Commissioners Court Preserves Astrodome; Authorizes Major Revitalization Project
HOUSTON, TX To raise the floor, add parking, and save an iconic structure, the Harris County Commissioners Court voted unanimously to preserve and revitalize one of the most famous buildings in the United States, agreeing on a $105 million plan to raise the Astrodome floor, provide two levels of underground parking, and convert the building's 550,000 square feet into useable public space.
Court members unanimously authorized the Office of the County Engineer to spend $10.5 million on the plan's initial engineering and architectural phase. The vote was a landmark step in preserving the Astrodome, the first indoor baseball stadium and home to some of the nation's most memorable sports and entertainment events.
The next step will be to present the plan to the Texas Historical Commission, which must approve any substantive alterations to the 51-year-old county-owned structure. Under the plan, the county will spend $105 million to raise the Astrodome floor 30 feet to ground level and install 1,400 underground parking spaces.

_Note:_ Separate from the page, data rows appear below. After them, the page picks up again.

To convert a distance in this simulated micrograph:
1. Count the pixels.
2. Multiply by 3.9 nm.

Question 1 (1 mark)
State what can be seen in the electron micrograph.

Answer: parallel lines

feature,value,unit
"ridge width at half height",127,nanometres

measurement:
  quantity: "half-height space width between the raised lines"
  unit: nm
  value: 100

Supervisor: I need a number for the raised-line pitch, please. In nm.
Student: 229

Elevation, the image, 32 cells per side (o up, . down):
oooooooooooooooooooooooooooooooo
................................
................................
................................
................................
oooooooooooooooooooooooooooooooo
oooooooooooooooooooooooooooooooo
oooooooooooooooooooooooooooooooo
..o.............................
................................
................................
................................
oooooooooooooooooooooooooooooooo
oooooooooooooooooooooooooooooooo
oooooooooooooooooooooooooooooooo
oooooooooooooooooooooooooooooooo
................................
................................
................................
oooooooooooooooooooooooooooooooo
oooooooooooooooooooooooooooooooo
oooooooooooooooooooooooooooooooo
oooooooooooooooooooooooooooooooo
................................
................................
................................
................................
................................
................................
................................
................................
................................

Numerous studies and recommendations have shown that elevating the floor to ground level vastly improves accessibility and the ability to redevelop and use the Dome's interior, and the increased parking will generate more revenue for that redevelopment. The county will spend a maximum of $35 million from the general fund on the development. The remaining $70 million will come from hotel occupancy tax and parking revenue.
The taxpayers' share may be lowered even further through tax increment reinvestment zone (TIRZ) and lease revenue, as well as historical tax credits - meaning their cost to save the Astrodome would be even less than the $35 million estimated demolition cost.
"The Astrodome's days of sitting idle and abandoned are over," said County Judge Ed Emmett. "Instead, Harris County's most recognized building will again be proud and useful - as host to thousands of area residents attending a variety of business and community events. Hundreds of people worked very hard to see that happen, and I'm proud that this day has finally arrived."